Seller’s Pendulum
A few weeks back, I wrote about the data information and analytics buyer’s pendulum and how it’s swung back and forth over the last 25 years. The patterns are predictable. They’re just new to those whose work life has been largely dominated by high growth, ample money, low interest. No one that I know has led during inflationary times and that’s a new beast for all of us, even in an industry where computing costs keep going down.
As I look now to providers in our industry — who we call The Sellers — the pendulum is now swinging in response. And from where I sit, it’s swinging harder, faster, and with more whiplash. I haven’t spoken to a CEO in months who isn’t cutting back and now doing so hard.
In Q4, it was business as usual, with some minor softening but optimism and pretty much OK-ness.
In Q1, it was waking up to a need to trim, slow hiring, and responding to a slowly lengthening sales-cycle.
In April May? It’s becoming a you-know-what show.
Budgets cut. Expenses under a microscope.
PE owners insisting on cost savings, cash preservation, and no RIFs yet. That’s reserved for META and Disney and the big platforms. Hiring is tight for sure. Just the other day there was an article about the impossibility of finding a white-collar job. Media hype? I’m not so sure.

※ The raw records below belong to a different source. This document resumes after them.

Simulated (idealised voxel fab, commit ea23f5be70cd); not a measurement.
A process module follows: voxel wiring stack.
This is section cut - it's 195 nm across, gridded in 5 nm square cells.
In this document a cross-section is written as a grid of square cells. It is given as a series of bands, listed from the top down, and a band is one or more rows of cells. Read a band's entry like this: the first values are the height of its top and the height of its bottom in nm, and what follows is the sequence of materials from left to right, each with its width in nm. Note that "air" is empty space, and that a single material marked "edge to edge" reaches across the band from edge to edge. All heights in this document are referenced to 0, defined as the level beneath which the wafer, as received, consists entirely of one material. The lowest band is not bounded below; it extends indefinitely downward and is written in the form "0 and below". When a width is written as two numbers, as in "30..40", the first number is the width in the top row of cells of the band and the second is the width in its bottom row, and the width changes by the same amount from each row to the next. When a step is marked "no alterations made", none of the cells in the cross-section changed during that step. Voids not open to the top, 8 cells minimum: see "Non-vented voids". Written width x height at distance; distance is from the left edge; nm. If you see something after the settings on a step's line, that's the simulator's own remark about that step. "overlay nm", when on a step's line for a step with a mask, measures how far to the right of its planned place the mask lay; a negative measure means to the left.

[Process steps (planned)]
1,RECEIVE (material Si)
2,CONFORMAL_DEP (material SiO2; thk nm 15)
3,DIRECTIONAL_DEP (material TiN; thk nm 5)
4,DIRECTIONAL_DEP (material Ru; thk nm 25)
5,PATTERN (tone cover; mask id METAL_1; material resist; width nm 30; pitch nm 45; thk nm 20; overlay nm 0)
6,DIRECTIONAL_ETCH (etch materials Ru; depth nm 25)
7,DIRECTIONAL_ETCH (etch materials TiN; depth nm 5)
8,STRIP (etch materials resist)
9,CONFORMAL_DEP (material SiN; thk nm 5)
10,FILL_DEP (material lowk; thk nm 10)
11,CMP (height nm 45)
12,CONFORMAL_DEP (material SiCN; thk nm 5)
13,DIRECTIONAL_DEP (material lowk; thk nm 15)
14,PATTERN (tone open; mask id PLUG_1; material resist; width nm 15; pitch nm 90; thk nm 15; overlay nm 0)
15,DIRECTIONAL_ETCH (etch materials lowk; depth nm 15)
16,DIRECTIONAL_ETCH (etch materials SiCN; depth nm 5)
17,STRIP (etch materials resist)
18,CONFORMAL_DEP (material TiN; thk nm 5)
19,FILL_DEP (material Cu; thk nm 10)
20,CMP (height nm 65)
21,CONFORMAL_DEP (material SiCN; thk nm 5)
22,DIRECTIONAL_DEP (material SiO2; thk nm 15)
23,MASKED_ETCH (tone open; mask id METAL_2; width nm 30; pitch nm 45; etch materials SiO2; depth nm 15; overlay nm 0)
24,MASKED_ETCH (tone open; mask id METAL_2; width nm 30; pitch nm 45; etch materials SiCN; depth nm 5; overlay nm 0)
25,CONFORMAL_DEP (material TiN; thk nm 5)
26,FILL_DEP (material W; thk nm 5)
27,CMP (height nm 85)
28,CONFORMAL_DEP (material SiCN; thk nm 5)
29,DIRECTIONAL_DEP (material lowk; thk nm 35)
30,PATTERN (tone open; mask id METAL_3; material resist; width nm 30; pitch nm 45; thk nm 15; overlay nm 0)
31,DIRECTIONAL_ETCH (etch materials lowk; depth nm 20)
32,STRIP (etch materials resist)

Bottomline: A large chunk of our industry is PE-backed and screws are tightening big time and fast.
In societies, panic is emerging. The combination of AI, open access, changing user and buyer needs, institutional budget constraints, and lower demand means the old models are finally breaking.
In the large companies: wholesale pullback. They are taking big chunks of budget and slashing. Many are struggling to invest in AI or facing the bellwether of changing markets. I could name names, but I won’t. Just look at the financials and earnings reports of most of the large public companies in our space and it’s not pretty.
RELX and WKS will be the last ones standing because they had the foresight to remain diversified and to pivot hard into analytics. Hearst too, which took a hard pivot into B2B and health and had the good fortune of being private. Other large (read market-share leaders) private societies with dominant businesses in data are doing OK — they have must-have solutions, often analytics-based, and users won’t live without.
Where are the other green sprigs? In the young startups whose data is unique, who are AI-enabled, and fortunate enough to be profitable and serving workflows that help customers save or make money.
A reckoning is coming in our industry and my instincts say it will be worse than 2001, 2008–09, and 2020. They were all different, but this isn’t one we’ve seen before. The world is different. The machines are different. The economy is different. The geopolitical climate is different.
Recession plus Inflation is an ugly combination, and while there’s a lot of resilience in info services, the writing is on the wall. The ink is red. The pendulum is at it again.